Is there any way to clean up this field?

TIA

Phil Harvey

This command will remove trailing white space from the value for a TAG:

exiftool "-TAG<${TAG;s/\s+$// or $_=undef}" DIR

Here I have set the value to "undef" in the expression if there was no white space to remove.  This will give a warning, but will prevent a file from being rewritten if the tag wasn't changed.

- Phil
...where DIR is the name of a directory/folder containing the images.  On Mac/Linux, use single quotes (') instead of double quotes (") around arguments containing a dollar sign ($).

frereroy

Thanks Phil, but is not trailing white spaces that I am trying to kill but rather trailing linebreak characters.

StarGeek

White space characters are Line Feeds and Carriage Returns, as well as Spaces and Tabs.
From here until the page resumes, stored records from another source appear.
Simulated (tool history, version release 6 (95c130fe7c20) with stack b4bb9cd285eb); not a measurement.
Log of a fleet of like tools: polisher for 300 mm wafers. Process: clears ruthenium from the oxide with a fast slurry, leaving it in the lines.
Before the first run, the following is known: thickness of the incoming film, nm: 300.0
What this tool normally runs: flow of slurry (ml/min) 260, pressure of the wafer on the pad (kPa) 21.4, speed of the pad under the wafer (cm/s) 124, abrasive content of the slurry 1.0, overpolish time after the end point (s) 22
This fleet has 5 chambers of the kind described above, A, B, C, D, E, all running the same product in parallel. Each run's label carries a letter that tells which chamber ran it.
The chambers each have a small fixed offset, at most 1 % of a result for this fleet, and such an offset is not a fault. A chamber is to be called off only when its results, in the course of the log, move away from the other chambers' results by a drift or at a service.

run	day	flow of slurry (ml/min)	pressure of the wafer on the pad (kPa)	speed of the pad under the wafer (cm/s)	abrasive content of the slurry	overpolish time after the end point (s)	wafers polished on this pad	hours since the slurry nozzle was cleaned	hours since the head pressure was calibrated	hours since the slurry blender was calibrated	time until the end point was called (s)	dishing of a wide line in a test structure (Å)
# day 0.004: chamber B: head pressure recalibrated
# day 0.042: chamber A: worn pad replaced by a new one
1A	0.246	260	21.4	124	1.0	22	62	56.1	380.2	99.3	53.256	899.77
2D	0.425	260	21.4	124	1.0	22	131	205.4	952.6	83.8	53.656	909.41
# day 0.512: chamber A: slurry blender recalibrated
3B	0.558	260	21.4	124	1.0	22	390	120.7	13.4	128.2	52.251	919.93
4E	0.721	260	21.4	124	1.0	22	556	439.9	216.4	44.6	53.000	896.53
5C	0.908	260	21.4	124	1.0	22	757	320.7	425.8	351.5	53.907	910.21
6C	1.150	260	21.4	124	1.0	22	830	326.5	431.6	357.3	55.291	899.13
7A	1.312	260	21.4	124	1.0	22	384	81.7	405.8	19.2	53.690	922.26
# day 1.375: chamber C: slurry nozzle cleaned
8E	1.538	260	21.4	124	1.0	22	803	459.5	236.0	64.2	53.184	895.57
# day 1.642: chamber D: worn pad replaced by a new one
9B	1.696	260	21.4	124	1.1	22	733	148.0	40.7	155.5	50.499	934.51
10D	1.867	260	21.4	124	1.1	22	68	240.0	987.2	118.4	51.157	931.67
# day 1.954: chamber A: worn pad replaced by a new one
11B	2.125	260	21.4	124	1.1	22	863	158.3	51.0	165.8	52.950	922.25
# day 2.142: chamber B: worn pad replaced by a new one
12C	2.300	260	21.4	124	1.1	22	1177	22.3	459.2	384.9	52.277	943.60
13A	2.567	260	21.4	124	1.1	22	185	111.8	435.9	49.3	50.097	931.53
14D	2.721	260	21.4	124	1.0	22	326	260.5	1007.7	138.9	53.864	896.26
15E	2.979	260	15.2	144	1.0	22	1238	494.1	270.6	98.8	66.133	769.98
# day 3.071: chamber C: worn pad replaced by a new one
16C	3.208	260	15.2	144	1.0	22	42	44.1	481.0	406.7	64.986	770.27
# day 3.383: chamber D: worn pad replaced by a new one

Do need to only just remove the Line Feeds and Carriage Returns and keep trailing spaces?  Otherwise Phil's command above will work.
* Did you read FAQ #3 and use the command listed there?
* Please use the Code button for exiftool code/output.
 
* Please include your OS, Exiftool version, and type of file you're processing (MP4, JPG, etc).

frereroy

Thanks, Yes I am using the following command on a Mac:

exiftool '-Description<${Description;s/\s+$// or $_=undef}' /Users/roy/Desktop/phil

Yes, the trailing spaces and linefeeds are indeed removed from the XMP but I would like them also removed from the embedded IPTC.


StarGeek

Add this to the command:
'-Caption-Abstract<${Caption-Abstract;s/\s+$// or $_=undef}'
* Did you read FAQ #3 and use the command listed there?
* Please use the Code button for exiftool code/output.
 
* Please include your OS, Exiftool version, and type of file you're processing (MP4, JPG, etc).

frereroy


frereroy

Please can you confirm that the following single command will update both IPTC and XMP fields.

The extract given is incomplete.